Zing Bails and their refusal to fall off the stumps is not a new thing in cricket world now a day. Since the introduction of Zing Bails back in 2012 there have been many instances when Zing Bails just denied falling off the stump even after an impactful strike by ball onto the stumps.
For a bowler to get a wicket the bails must fall of the stumps after being struck by the ball. Zings bails were approved by the ICC in 2012. ICC introduced the Zing bails in the Cricket World Cup four years ago. The Bails contain a microprocessor that sends a signal when both of its spigots are off their grooves and this leads to the blink of the LED lights. The accuracy of Microprocessor is such that it can blink even for the one-thousandth part of a second.

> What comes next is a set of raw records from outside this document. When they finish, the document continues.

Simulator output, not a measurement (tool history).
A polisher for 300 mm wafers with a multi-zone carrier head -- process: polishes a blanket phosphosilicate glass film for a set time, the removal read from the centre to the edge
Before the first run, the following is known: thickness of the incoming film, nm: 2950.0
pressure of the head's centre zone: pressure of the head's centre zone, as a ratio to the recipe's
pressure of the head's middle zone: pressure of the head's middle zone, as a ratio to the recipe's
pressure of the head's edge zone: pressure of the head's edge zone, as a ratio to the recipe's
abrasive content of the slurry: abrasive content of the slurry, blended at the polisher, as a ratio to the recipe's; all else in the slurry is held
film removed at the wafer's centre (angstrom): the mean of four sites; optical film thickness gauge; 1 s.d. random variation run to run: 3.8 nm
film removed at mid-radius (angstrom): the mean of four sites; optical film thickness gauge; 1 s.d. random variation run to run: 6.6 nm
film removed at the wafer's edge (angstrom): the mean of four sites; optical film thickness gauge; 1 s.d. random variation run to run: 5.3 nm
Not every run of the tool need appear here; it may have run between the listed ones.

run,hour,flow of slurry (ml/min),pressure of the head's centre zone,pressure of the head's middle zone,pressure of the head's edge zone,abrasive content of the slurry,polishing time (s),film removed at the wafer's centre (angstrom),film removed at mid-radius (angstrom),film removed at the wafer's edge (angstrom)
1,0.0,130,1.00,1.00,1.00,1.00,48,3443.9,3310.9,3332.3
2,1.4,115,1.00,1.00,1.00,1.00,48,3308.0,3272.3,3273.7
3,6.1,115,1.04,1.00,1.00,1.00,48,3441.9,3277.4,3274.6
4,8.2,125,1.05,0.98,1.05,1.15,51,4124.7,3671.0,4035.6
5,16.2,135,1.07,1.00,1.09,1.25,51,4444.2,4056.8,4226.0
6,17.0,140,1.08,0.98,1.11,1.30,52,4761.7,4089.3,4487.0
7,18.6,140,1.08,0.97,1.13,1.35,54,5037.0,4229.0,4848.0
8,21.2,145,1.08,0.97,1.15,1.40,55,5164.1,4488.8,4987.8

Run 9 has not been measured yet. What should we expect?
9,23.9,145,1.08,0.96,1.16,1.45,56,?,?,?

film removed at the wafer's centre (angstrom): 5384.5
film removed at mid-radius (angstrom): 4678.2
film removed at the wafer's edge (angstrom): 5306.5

Many teams and bowlers have been denied a wicket at crucial junctures of the game. In the world cups also we have seen many instances when the Zing ball went off-grove for a moment before settling down back to their initial position.
Latest moment came in the 18th match of Big Bash League this season, which was being played between Brisbane Heat and Perth Scorchers at Carrara Oval in Queensland.
In the second innings of the game, When Matt Kelly bowled Heat’s tail–ender Zahir Khan in the 17th over, the bails didn’t fall off despite the light flashing on the right bail. This incident again shocked everyone as commentators also cursed the Zing Bails to deny Matt a wicket.
However, thankfully, in this case the incident does not change the outcome of the match as Brisbane Heat went on to lose the match by a huge margin of 40 runs. They were given a modest target of 150 runs by the Perth Scorchers but their chase never got going as they succumbed to 109 all out even not playing out their full quota of overs.